From the ChesterBelloc Mandate
Readers, and especially Distributist readers, of G.K.'s Weekly, must share the good news that has come to re-kindle the fires of Distributist hope. Before me, as I write, there lies a new journalistic venture called, convincingly, Land for the People. Its title-page tells us that it is the Organ of the Scottish Catholic Land Association, and that its editor is one not unknown to G.K.'s Weekly, the Rev. John McQuillan, D.D.
I think I am speaking the mind of the Editor of the organ, who is also President of the Association in saying that the Association has come of a conviction that the withered hand can be cured only by being stretched out. Propaganda by the spoken and the written word is of (chronologically) first importance, because "in the beginning is the word." But in practical matter words must end in deeds, because the doing of the work is of (really) first importance. To quote the wise wisdom of Aquinas; "Finis est principium in operabilibus" (in practical matter the end is the principle).
It was easy to see but hard to accept the fact that if Distributist energy was to be expended merely on the spoken or written word, the enemy could quietly advance its fighting line and halve its fighting forces. Distributism, in order to live, had to take action.
Only two forms of action promised victory. Distributists could take political action, or both political and economic action. Moreover, that action to be effective would have to be taken at once against an enemy always alertly active and now entrenched in an almost impregnable position. What Soviet Russia is now attempting as a mere experiment in Marxian Socialism England, may be driven to attempt, as the last effort, to prevent destruction. Mass production with collective, servile labour is being applied to Russian agriculture, not in order to justify Russian Marxian Socialists. But English and Scottish agriculture, with all its attendant crafts, is in such a state of ruin that, all other experiments having failed, no argument could be urged against the methods of Big Business, Mass Production and Servile Labour.

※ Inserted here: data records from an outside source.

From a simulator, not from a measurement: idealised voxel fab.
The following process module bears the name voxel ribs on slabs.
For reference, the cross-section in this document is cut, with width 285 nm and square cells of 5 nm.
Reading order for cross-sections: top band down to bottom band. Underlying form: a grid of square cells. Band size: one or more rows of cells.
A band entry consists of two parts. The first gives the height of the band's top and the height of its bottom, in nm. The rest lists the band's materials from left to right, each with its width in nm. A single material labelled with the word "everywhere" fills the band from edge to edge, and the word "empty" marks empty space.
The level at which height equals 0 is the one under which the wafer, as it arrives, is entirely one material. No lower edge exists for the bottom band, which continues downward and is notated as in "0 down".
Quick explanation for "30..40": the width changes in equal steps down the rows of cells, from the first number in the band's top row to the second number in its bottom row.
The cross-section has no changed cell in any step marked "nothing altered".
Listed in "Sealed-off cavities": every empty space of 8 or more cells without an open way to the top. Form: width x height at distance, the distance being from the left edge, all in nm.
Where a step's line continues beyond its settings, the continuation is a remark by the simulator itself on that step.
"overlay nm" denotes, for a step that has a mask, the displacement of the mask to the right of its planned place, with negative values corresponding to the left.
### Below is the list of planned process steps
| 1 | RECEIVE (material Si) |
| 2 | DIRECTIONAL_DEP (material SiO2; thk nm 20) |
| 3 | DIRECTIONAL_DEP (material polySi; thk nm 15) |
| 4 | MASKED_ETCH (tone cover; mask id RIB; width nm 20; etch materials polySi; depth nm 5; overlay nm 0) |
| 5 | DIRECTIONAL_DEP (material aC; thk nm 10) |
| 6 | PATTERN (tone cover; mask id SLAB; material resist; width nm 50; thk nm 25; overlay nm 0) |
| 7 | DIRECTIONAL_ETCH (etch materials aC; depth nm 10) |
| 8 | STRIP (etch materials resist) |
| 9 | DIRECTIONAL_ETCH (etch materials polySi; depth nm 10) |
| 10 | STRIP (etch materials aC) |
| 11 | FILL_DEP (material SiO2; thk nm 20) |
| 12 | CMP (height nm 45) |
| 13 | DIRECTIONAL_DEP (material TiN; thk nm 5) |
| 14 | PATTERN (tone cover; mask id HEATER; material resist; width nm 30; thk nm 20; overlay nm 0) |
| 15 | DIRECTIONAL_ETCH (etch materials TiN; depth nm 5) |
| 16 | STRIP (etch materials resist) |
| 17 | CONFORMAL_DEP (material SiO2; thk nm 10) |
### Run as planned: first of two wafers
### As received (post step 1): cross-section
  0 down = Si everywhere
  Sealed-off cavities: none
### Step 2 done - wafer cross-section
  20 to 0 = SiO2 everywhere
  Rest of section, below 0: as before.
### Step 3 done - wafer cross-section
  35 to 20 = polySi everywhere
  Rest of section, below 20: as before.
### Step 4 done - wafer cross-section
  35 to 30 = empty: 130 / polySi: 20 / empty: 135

To some Distributists a campaign of mere words seemed as helpful for economic salvation as the fiddling of Nero was helpful when Rome was burning. Something, of course, had to be said: indeed, something had to be said again and again and again. Thank God, G.K.'s Weekly was saying it, with an emphasis and distinction which gave it a place apart in journalism.
But something had to be done as well as said, if only to justify what was being said by the men whose craft was the word and the saying of the word. We, pulpit-craftsmen of the world, know how useless would be the best of all we say if nowhere in the world there were homes and cloisters living in the principles that are proved only by being lived.
It is to the credit of the Scottish Catholic Land Association that, leaving Distributist political action to others, they have determined to face salvation by taking economic action by leading men, women and children from the dens of Glasgow to the glens of Scotland.
Though nt all, nor perhaps not many, of the Scottish Land Association are Distributists, yet the starting-force of the Association was a borrowing from Distributism. How much the Association already owes to its first President it can hardly be expected to know. Nor again can the President know the extent of his indebtedness to the group of writers and thinkers that ahve made their orbit round G.K.'s and its two predecessors.
But the President and his fellow-Distributists have thought their best repayment of their borrowings was to do in Scotland what their creditors were asking men and women to do in England.
The rest may be told in the "Stater of Objects" in the Land for the People.
The Scottish Catholic Land Association has been formed for the following objects. -
1. The acquisition of land for distribution among Catholics.
2. The acquisition of information regarding Land Settlement, and the furthering of, by lectures and other propaganda, the transfer of Catholics from the town to the country.
3. The education of Catholics in the working and use of land.
4. The financing of Catholic prospective farmers to enable them to settle on th eland.
5. The formation of a Land Bank or Co-operative Trust, or both.
6. The doing of all such other lawful acts as are identical or conducive to the attainment of the above object.
7. Collecting monies for the advancement of the above objects.
I can best end this article by quoting from a letter occassioned by my sending the Land For The People to the West Country.
"Dear Rev. Father, __ Many thanks for the Land For The People, which arrived this morning. The first paragraph of your article was illustrated to me only yesterday.
A farmer's wife came to see me. She told me of how they now have the wireless and a motor-car and a piano and her girls go to dances, and her boys have money in their pockets. They had never dreamed of such ease and comfort. 'But we are no happier than when I was a girl, an' us had none o'these things. And we all stayed at 'ome together, and all of us from grandfather to the baby discussed the farm and the family.' Then she wept. 'I don't think we'd a been so hard on George (a younger son who got into a scrape and was banished the farm) if we'd all just talked about him together. We seem to be losing our common sense.'"
But at any rate there seems an untouched bed of common sense and even heroism North of the Tweed.